Carl’s death in The Walking Dead attracted plenty of fan backlash, but Fear The Walking Dead just highlighted how pointless the exit really was. Adapting the long-awaited All Out War comic arc, The Walking Dead season 8 promised to be the show’s best run yet, but made a fatal fumble halfway through, killing off a major character in Chandler Riggs’ Carl Grimes via a routine zombie bite. Riggs confirmed in the aftermath that he had no intentions of quitting the show, and was disappointed to be leaving. Nevertheless, The Walking Dead used Carl’s death to progress the story of his father, Rick. Carl had always championed peace and cooperation – even with the Saviors – and as Negan found himself on the verge of defeat, Rick chose to honor that wish, sparing the villain’s life and risking the wrath of his people.
Fans were less than impressed with Carl’s limp exit, especially since the character survives until the very end of the Walking Dead comic books. Indeed, comic Rick spares Negan without the death of his son as motivation. In “Things Left To Do,” Fear The Walking Dead season 6 hammers that point home further.
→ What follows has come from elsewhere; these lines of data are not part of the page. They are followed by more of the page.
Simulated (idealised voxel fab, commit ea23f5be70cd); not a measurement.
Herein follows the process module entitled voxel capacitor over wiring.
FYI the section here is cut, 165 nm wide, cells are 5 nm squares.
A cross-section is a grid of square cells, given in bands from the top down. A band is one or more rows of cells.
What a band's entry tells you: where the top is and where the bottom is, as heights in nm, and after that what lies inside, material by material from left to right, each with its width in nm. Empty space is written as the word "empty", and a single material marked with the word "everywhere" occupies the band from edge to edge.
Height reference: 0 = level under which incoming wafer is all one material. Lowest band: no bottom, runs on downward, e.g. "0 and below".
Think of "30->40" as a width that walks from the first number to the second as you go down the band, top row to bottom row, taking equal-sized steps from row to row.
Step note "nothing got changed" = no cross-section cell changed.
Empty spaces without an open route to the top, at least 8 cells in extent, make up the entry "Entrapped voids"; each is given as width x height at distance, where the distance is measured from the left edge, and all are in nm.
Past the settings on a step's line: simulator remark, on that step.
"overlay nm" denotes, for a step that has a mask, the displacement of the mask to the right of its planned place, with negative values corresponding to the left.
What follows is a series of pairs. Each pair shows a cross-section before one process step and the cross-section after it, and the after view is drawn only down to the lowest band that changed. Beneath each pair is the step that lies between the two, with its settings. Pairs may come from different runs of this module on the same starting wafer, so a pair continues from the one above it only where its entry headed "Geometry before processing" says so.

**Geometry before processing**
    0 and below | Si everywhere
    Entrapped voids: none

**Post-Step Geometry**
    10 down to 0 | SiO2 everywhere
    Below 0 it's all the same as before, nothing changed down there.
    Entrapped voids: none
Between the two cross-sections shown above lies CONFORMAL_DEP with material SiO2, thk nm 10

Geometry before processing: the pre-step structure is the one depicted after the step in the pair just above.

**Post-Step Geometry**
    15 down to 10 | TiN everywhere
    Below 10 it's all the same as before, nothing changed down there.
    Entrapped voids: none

In a storyline that intentionally riffs on the Saviors, Colby Minifie’s Ginny is the ruthless dictator of Lawton and the surrounding settlements, forcing Fear The Walking Dead‘s heroes into submission in a way that Negan (the old version, at least) would be proud of. With Strand’s help, Morgan outwits Ginny, and suddenly everyone wants their pound of flesh from the recently deposed leader. With Ginny defeated and an onlooking crowd of disgruntled ex-followers watching on, Morgan faces the same dilemma that Rick once did; execution, or taking the moral high road. Just like Rick before him, Morgan Jones chooses the latter, sparing Ginny’s life and talking down the baying crowd because he strives to be better than his enemies.
The showdown between Morgan and Ginny closely mirrors Rick’s with Negan, but with one major difference – the two heroes’ reasons for showing mercy. While Rick chose to honor the memory of his dead son, Morgan simply took a hard look at the beliefs and experiences that led him to becoming Ginny’s would-be executioner, and wrestled (very loudly) over whether his fledgling community should be built on a foundation of blood. If the Walking Dead comics hadn’t already made it clear, Morgan’s choice proves that Carl didn’t need to die in order to advance the story between Rick and Negan. The leader of the Alexandrian alliance was perfectly capable of sparing Negan using his own (admittedly erratic) moral compass.
The climax of Ginny’s story in Fear The Walking Dead also highlights how much better the conclusion to All Our War could’ve been without Carl’s death. Not only did The Walking Dead lose one of its most important and compelling characters, but Rick’s mercy toward Negan felt somewhat hollow – as if the decision wasn’t the result of his own character development, but merely the begrudging carrying out of his late son’s dying wish. Although The Walking Dead‘s viewership had started to decline beforehand, Carl’s death signaled a point of no return from which the show has never truly recovered, and the bigger than franchise gets, the more the pointlessness of axing Carl Grimes becomes apparent.